Replacing x86 firmware with Linux and Go
Posted Nov 21, 2017 1:20 UTC (Tue) by avasu (guest, #99452) [Link]
Python on the other hand can also be used, but the need for an interpreter and also the need for the packages, makes it a little harder imho, for the type of work that we are talking about here.
On a side note, it was really funny that as I was reading this article, there is another article which talked about a bug fix in Intel's ME https://www.theregister.co.uk/2017/11/20/intel_flags_firm...
Replacing x86 firmware with Linux and Go
Posted Nov 21, 2017 12:46 UTC (Tue) by abo (subscriber, #77288) [Link]
Replacing x86 firmware with Linux and Go
Posted Nov 21, 2017 15:21 UTC (Tue) by jond (subscriber, #37669) [Link]
I've been writing (what I hope are, at this point, reliable) bash scripts for an embarrassingly long amount of my professional career, as well as my hobby stuff, and I couldn't disagree with this more. It's fiendishly hard to do it well.
Replacing x86 firmware with Linux and Go
Posted Nov 21, 2017 16:36 UTC (Tue) by flussence (subscriber, #85566) [Link]

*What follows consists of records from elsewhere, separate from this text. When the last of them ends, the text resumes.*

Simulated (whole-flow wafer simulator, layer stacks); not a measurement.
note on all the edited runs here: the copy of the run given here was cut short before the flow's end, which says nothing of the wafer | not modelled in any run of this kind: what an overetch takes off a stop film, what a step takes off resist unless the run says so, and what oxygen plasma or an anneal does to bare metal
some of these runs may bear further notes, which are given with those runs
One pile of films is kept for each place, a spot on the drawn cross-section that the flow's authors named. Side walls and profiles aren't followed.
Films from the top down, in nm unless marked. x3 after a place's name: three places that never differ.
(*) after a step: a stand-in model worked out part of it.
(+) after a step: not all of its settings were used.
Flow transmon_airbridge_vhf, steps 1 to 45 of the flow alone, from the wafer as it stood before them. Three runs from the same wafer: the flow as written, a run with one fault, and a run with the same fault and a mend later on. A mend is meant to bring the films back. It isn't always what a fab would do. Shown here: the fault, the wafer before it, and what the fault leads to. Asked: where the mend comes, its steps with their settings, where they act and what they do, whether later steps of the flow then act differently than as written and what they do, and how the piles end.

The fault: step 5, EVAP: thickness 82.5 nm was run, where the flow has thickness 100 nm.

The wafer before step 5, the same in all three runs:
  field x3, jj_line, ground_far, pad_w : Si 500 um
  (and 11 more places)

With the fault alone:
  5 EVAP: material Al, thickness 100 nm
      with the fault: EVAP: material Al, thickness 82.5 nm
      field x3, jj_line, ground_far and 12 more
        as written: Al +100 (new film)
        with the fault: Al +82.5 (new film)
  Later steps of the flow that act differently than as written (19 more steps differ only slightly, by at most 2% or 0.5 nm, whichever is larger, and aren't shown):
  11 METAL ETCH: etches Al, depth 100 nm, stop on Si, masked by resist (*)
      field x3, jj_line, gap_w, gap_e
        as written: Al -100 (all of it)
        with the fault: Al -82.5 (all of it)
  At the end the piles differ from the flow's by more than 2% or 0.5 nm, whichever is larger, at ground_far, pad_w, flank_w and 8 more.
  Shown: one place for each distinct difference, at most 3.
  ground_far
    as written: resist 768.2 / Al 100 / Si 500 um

If someone gets better results by using Go (or dmd-run, or perl, or whatever), more power to them.
Replacing x86 firmware with Linux and Go
Posted Nov 21, 2017 6:33 UTC (Tue) by hugelgupf (subscriber, #106267) [Link]
Replacing x86 firmware with Linux and Go
Posted Nov 20, 2017 23:09 UTC (Mon) by joib (subscriber, #8541) [Link]
I believe it's https://trmm.net/NERF
Replacing x86 firmware with Linux and Go
Posted Nov 20, 2017 23:12 UTC (Mon) by jake (editor, #205) [Link]
ah, thanks for that ... I searched for it but couldn't find it ... Ron's slides (and his employer's most famous tool :) didn't seem to have it. Will update the article.
jake
Replacing x86 firmware with Linux and Go
Posted Nov 21, 2017 6:29 UTC (Tue) by hugelgupf (subscriber, #106267) [Link]
Replacing x86 firmware with Linux and Go
Posted Nov 21, 2017 23:22 UTC (Tue) by rahvin (guest, #16953) [Link]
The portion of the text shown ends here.